School boy experiment with water

[TinselKoala]

So, from examining my diagram, we can see that the pressure in the system is set by the depth of the opening in the tube on the right -- that is, by the weight of the water column above the opening, or equivalently the water pressure at that depth. As soon as the pressure in the tube reaches that pressure, the water will be all displaced from the fixed end and the air will bubble out. Push the free end down faster and the air will bubble out faster, but not at any higher pressure. This is why it doesn't seem like your hand is pushing very much... it isn't.
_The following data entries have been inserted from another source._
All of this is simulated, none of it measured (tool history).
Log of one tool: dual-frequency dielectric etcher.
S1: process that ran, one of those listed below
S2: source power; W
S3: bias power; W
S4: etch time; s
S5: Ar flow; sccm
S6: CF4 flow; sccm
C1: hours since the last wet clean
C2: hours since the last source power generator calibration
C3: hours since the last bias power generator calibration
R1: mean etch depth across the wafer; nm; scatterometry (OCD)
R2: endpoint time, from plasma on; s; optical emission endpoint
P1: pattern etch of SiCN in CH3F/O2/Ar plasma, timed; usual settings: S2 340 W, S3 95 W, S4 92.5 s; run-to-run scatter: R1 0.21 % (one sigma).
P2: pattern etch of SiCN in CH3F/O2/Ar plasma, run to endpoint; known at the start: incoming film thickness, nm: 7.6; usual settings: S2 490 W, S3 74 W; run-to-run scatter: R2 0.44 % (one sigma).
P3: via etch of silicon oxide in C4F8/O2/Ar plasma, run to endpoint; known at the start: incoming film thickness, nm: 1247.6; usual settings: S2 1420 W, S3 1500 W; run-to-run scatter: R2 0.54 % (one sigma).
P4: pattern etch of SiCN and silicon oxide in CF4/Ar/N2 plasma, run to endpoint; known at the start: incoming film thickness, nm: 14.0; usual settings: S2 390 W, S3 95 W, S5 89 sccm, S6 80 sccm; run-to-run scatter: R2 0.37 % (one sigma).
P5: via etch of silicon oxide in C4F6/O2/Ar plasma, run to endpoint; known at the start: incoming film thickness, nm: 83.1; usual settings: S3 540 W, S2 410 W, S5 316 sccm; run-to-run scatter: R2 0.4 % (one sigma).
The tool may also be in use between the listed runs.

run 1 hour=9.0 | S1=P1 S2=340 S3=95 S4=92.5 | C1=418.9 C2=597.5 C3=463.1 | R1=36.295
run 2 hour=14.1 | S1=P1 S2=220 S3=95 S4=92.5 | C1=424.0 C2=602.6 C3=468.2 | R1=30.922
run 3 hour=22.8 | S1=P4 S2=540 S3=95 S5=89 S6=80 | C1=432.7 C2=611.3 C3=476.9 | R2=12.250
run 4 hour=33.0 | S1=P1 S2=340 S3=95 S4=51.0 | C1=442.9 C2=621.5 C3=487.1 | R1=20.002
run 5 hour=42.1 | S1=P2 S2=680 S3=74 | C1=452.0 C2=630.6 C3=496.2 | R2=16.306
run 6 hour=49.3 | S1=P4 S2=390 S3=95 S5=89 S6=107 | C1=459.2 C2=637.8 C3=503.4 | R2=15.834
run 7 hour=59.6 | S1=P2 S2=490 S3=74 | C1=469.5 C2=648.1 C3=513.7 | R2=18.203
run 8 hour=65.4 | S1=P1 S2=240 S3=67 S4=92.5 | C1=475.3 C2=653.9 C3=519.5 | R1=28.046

But if you make your tank very deep and put the fixed end of the tube very deep in the tank, then you will feel how much pressure it takes to displace all that water.

[vineet_kiran]

@TinselKoala,

You have done an excellent analysis of the experiment with a very nice diagram.   But what I am thinking is totally different  which is about direction and area of application of forces.    I have  given my reply vide attachment showing one more experiment   in which you can totally absorb the buoyancy forces at  any depth.  I request you to kindly go through it and let me have your  comments.
with thanks and regards,
Vineet.K.

[TinselKoala]

Vineet, once again your assumptions and diagram do not correspond to reality. Now you are apparently failing to consider the stretch of the balloon. When you initially fill the balloon with water and seal it, you have stored energy in the stretch of the balloon itself. This depends on the _volume_ inside the balloon, not the weight. I'm sure you have noticed that filled balloons tend toward a spherical shape if allowed: this is because the sphere has the smallest surface area for a given volume, and the stretchy skin tries to minimize _area_, but the volume is _conserved_.
When you then immerse this balloon in water you are not only _displacing_ the water that is in the tank, raising its level, but you also still have the stored tension in the balloon's skin due to the volume of water inside the balloon, even though its "weight" has been, you believe, neutralized. (It hasn't really, it's just been transferred to the lifted water in the container.) Since the volume in the balloon isn't changed, the skin tension is still there. Now you open the valve to the tube.... and the skin of the balloon pushes the water level up in the tube. The air that now bubbles out is due to the stretched balloon skin.
If you use a limp sack instead of a balloon, what happens? Nothing.

[vineet_kiran]

@TinselKoala,

1)      Stretching  of balloon requires  force which is provided by  weight of the water and also pressure of the water but not volume of water.    If you attach  a lesser length tube to the balloon,  the stretch in the balloon pushes the water up and water spills  out  bringing the balloon to its normal un stretched  condition but when you fix a lengthy tube (vertically),  water will  rise  to some height  corresponding to the force and pressure offered by the stretch of the balloon and stops at that height holding the balloon in stretched condition.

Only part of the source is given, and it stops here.